I used to ride a Felt F3 (a great bike) but was riding a 54cm when I would prob be appropriately fitted to something in the 50-52cm. I am 5’7" and have about a 30" inseam. I ride a hill on my weekly loop that has a quick downhill that reaches about 40mph on an S-bend. I would always overshoot the 2nd bend a bit and find myself in the oncoming lane (not cool) unless I slowed down a bit. I now have an R3-Sl in a 51cm and have been able to take the 2nd bend at full speed and staying well within my lane. So the question is who can explain to me why this is so? I welcome the wisecracks but seriously I would like an informed answer. Thanks.
I like to tell people that “tri bikes don’t really climb hills slow, only slow people do,” the same applies to going downhill. A bike goes downhill as fast as the rider lets it go. As a previous person said, your confidence in going downhill is really all that matters. The first year I did American Zofingen, I had to break during the first crazy descent. By the third lap I knew I could carve the turns at 40ish mph and did not use the brakes at all.
My first tri bike scared me to death on descents and that certainly didn’t help me on technical courses.
Chad
that is, unless it is a longer wheelbase . . . . . . . . bicycle turn by leaning. a sweeping corner for most people would probably have more to do with stabilty, than quickness.
I could have sworn that I did not feel that I could make that bend on my Felt. But, I can accept that my confidence could be the major contributing factor.
So, presumably the Felt with a longer top tube would have a longer wheelbase and thereby may make it more difficult to handle around a tight turn, yes?
I guess what I am trying to learn is proper bike fit as important to overall handling and maneuverability as it is to comfort and of course the ability to go FAST.
"I like to tell people that “tri bikes don’t really climb hills slow, only slow people do,”
I’ll tell you based on my experience I totally disagree with you. My tri bikes sucked on hills compared to my road bikes, even when I compared them back to back on the same hill.
To the OP, I’ve found differences in bike handling on different bikes, especially on high speed downhills…
Geomety. Simple as that. Good fitters or mchanics can look at the geometry and the"ll you how it will handle. Its why I have thrown down 5 grand on bikes I never seen or road. Testrides are useless.
Yaqui is a tri bike brand made my Ves Mandaric. He’s been making bikes for 30 years and was making bike with steep seat tubes for the Yugoslavians (home country) in team pursuit in the late 70s. The last time I talked to him, he wasn’t building many bikes because carbon fiber is sexy and a solid, well-built bike with good handling characteristics but made of aluminum is not.
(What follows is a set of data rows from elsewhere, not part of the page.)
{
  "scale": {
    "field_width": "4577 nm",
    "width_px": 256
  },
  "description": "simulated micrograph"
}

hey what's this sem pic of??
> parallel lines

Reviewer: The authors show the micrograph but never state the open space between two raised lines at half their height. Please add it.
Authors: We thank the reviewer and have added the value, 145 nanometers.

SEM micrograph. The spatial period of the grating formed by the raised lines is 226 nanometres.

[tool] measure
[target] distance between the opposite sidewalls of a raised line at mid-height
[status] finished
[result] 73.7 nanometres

I ordered it online and raced it two days after it arrived. It fit exactly right and handles perfectly for a bike I ride very steep.
Chad
that isn’t an equal comparison, you should be able to put out more power on the road bike.
I really don’t see why there need be any substantive difference if you set up the handlebars right.
it might be difficult for some people, depending on their bodyshape and lowness of aeroposition to find aerobars that get them in the right position when sitting up i suppose.
Wheelbase and steering angle/trail will absolutely make a difference on how tightly a bike can corner. That’s not to say that the rider doesn’t still have more to do with it, but nobody would debate that a given driver could carve tighter turns in a civic than a suburban, right?
My top road bike (which has criterium geometry for quick handling), I’ve had sweeping 180* hairpins on a descent where I encountered a spot of gravel mid-turn and was able to flick the bike in tighter at ~30mph to carve an inside line… no way I could have done that on my Tri bike, or touring bike, both of which have longer wheelbases and slacker steering angles for greater straight-ahead stability. That’s Frame Design 101.